Philip Cousin says there is no conflict of interest in his leading one of the city’s most powerful political advocacy groups and his appointment to the Durham County Board of Commissioners.
Cousin will remain chairman of the Durham Committee on the Affairs of Black People after committee members affirmed their support of him at a meeting earlier this month.
Cousin previously served on the board of commissioners for eight years. The current commission appointed him in June to replace Joe Bowser, whose term runs until December. Bowser resigned his position shortly after finishing seventh in May’s Democratic primary.

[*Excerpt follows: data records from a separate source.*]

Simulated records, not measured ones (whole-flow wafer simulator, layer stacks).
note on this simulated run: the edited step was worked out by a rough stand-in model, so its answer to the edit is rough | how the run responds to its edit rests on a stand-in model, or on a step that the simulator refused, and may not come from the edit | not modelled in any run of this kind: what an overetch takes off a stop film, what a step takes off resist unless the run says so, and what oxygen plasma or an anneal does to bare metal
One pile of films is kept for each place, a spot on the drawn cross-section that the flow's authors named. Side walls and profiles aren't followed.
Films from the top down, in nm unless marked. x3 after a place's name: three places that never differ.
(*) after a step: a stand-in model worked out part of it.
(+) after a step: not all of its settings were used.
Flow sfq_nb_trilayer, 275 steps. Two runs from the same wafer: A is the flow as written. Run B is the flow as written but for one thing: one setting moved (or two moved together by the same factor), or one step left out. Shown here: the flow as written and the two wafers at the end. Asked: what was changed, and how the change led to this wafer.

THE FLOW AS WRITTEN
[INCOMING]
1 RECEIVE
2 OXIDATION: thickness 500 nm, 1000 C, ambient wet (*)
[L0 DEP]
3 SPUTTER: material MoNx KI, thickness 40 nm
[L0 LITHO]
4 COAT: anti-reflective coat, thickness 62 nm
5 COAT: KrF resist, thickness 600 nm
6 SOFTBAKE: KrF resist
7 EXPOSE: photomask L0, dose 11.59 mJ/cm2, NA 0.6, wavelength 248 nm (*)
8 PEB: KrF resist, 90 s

Formed in 1935 as the Durham Committee on Negro Affairs, the committee remains one of the most powerful political advocacy groups in Durham. Lavonia Allison led the committee for 14 years. Cousin was elected chairman in December 2011 after Allison announced that she would not seek another term.
Durham committee members, speaking only on background because they’re not authorized to talk to the media on the group’s behalf, say that after Cousin’s appointment to the board of commissioners, there was grousing within the organization that it hadn’t been formally discussed before he accepted.
Committee members say there were concerns that the group’s own rules would require Cousin to step down. Some members informally discussed how Allison could potentially return.
But the committee’s constitution does not prevent its chairman from holding elected office, says Cousin. And discussion of Allison’s return “never rose to the level of being discussed formally by the committee as a whole.”
Cousin says the committee and the commission share similar views about the future of Durham County. “And I certainly don’t feel that the aims of the committee are antithetical to the goals and aims of the county,” he added.
There is a possibility for conflict. For example, Allison was an outspoken advocate of the controversial 751 South project, a position that put her at odds with some county officials. As chairperson of the committee, she held considerable influence, and so will Cousin.
Reckhow says that the board discussed the potential conflict prior to Cousin’s appointment. “My understanding was that Phil felt he could segregate his duties,” says Reckhow.
Board members were assured, she says, “he would not be presenting things on behalf of the Durham committee or doing any activism that would compromise decisions on the board.”
Nothing in the county bylaws or the board of commissioners’ ethics policy specifically prohibits a commissioner from holding a leadership position in a political advocacy group, says Kathy Everett-Perry of the Durham county attorney’s office.
Similarly, Keith Bishop, chairman of the committee’s legal redress subcommittee, says nothing in the group’s bylaws bars the chairman from holding an elected office. “I’ve never seen a restriction that addresses that,” Bishop says.
But if a conflict were to arise during the Durham committee’s voting process, Cousin says he would recuse himself.
Bowser’s permanent replacement on the board of commissioners will take office in December; Cousin is not running for election to keep the seat.
This article appeared in print with the headline “Conflict resolution.”